Jackson Browne to Perform at the Cascade Theatre
By Phil Reser
Singing for ChangeApril 2016
Story by Phil Reser
A poet, philosopher and musician, Jackson Browne has written and performed some of the most literate and moving songs in popular music, along with defining a genre of songwriting charged with honesty, emotion and personal politics.
He was honored with induction into the Rock and Roll Hall of Fame in 2004 and the Songwriter’s Hall of Fame in 2007.
Beyond his music, Browne is known for his advocacy on behalf of the environment, human rights and arts education. He co-founded Musicians United for Safe Energy (MUSE), Nukefree.org and Success Through the Arts Foundation, which provides education opportunities for students in South Los Angeles.
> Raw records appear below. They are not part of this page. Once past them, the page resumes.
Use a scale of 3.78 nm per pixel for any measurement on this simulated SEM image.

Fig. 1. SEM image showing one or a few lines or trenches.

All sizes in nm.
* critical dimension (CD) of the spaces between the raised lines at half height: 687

He received the John Steinbeck Award, given to artists whose works exemplify the environmental and social values that were essential to the great California-born author, plus Duke University’s Lifetime Environmental Achievement in the Fine Arts award. He received the World Hunger Year Harry Chapin Award and the National Association of Recording Merchandisers’ Harry Chapin Humanitarian Award.
Says Browne, “There was more nurturing going on in the ‘60s, because everyone was under the spell of all the changes that were happening, all kinds of awakenings and revolutions, spiritual awareness, civil rights, political change, opposition to the war, sexual revolution. It’s almost as if they’ve gone away now. Things have returned to a sort of material order. But I got the friendship and interest of people back then who saw some potential in my music. They encouraged me and helped me along. And I gotta say, I was happy to just coast along and work to develop myself.”
His debut album didn't appear until 1972, when it was released on David Geffen's Asylum label, though Browne had been working in the music business since the mid-1960s. Having been part of the original line-up of the Nitty Gritty Dirt Band, he later moved to New York and signed a publishing deal with Nina Music, a division of Elektra, and wrote songs recorded by popular musicians, like Tom Rush, Nico and the Eagles.
In the early ‘70s, he was celebrated as one of the core members of the era's singer-songwriter boom, alongside folk-rockers like James Taylor, Neil Young and Carole King.
His career has run the gamut from the intensely personal reflections on the albums “Late for the Sky” or “The Pretender,” via the hugely successful live album “Running On Empty” to the strong political songs on “Lives In the Balance” and “World In Motion.”
“I’d have to say that my favorite thing is writing a song that really says how I feel, what I believe, and it even explains the world to myself better than I knew it. It’s a way of examining my feelings and my perceptions and my situation and coming up with something about it, like saying where I am in the world in relation to those things. And some of the songs I wrote when I was really young are some of my best-known songs, and other people still sing ’em, I still sing ’em. The idea that I wrote something that stood for the way I feel about things, and that it lasts, that’s probably my favorite thing that I’ve done.”
Explaining his writing process, he says, “You know, you have a conscious mind and you have an unconscious mind. And there’s the stuff that you think when you’re using your head, as they say, and there’s the stuff that you think when you’re not using your head that you are nonetheless thinking, but it’s just below the surface. And so much music, especially the truthful stuff, comes not from the mind that works out equations or thinks of what you’re gonna do, but from the depths of your subconscious.”
Today, Browne has 14 studio albums and four collections of live performances. His most recent album, “Standing in the Breach,” contains songs about romance, mortality and what he views as the greed and apathy threatening the environment and the lives of impoverished people in places like Haiti, whose devastating 2010 earthquake is the inspiration for the record’s title track and cover photo.
Says Browne, “I don’t want to preach to people. I want to catch their interest. The song is me writing about an earthquake, and then it turns into a song about what’s really going on in that country, the perpetuation of the inequities that gave rise to slavery in the first place.”